# New PM20



## SENC (Jan 20, 2014)

My boxes arrived today in good shape (albeit sideways:LOL.




I only had time to unbox the stand.  It appears pretty solid and sturdy.  I'll be mounting it on a mobile base from HTC before installing the machine.



The milling machine remains in its crate for now... unfortunately my work schedule is likely to keep me from cracking it and starting cleanup until this weekend or early next week.  I'll post pics and comments in this thread as I unpack and setup.  Hopefully I'll figure out how to turn pictures right side up by my next post!


----------



## burtonbr (Jan 20, 2014)

Ooohhhh Yea! Nothing like new machinery day!


----------



## richl (Jan 20, 2014)

I admire your restraint) I would have had everything unboxed and laying on the floor:whistle:
Good luck with the new machines!

rich


----------



## wrmiller (Jan 21, 2014)

Your pallet showed up in a lot better shape than mine! 

Looking forward to seeing you get it up and running.

Bill


----------



## SENC (Jan 21, 2014)

Yes, Rich, it is requiring a lot of self control!  But work calls!


----------



## SENC (Jan 24, 2014)

Had a little time this evening to break into the crate.  Very pleased with how everything was packed.  Here are a few pics, then off to start an evening of manual reading.  Hope to have some time tomorrow to begin cleaning and setup.  More after it is setup.

Top off the crate...



Sides and plastic off...



Other goodies inside, including the r8 collet set I ordered and even some touch-up paint.


----------



## drs23 (Jan 24, 2014)

Looking good. Keep us posted!


----------



## wrmiller (Jan 24, 2014)

Looks just like mine!  

I see your touch up paint survived the trip. My blue can leaked all over inside the bag.

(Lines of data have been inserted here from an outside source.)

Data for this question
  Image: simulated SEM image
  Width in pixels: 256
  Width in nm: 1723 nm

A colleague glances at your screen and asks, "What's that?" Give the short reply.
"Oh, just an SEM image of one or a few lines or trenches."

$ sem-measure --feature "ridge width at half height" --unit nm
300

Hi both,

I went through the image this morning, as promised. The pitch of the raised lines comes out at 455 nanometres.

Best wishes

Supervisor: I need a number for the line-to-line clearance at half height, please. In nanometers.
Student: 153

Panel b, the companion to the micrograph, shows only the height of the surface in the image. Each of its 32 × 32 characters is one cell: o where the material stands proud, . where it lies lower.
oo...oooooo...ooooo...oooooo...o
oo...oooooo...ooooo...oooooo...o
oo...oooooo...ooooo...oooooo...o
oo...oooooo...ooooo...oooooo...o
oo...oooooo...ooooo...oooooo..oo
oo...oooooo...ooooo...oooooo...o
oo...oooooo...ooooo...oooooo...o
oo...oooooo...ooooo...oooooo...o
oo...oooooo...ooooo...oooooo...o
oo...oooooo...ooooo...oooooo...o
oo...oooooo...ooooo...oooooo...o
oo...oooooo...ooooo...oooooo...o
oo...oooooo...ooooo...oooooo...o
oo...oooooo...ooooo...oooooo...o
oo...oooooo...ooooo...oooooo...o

The collets are pretty good, with no fitment issues into the spindle.

Have fun and keep the pics coming!

Bill


----------



## SENC (Jan 25, 2014)

Had a couple hours today to clean and assemble (and do some general shop and tool cleaning)... hope to find a few more tomorrow to shim, level, and begin tramming.  I'm hoping it is trammed enough out of the box to make the tramming aids first.


----------



## wrmiller (Jan 25, 2014)

I don't see a vise Henry. How are you planning to make the tramming aids? They're too small to clamp to the table.  :LOL:

If you have a vise, just go ahead a make a couple of these things. They are small, and require no dimensional tolerance whatsoever.

If you think it will help, I can try taking a couple pics of mine.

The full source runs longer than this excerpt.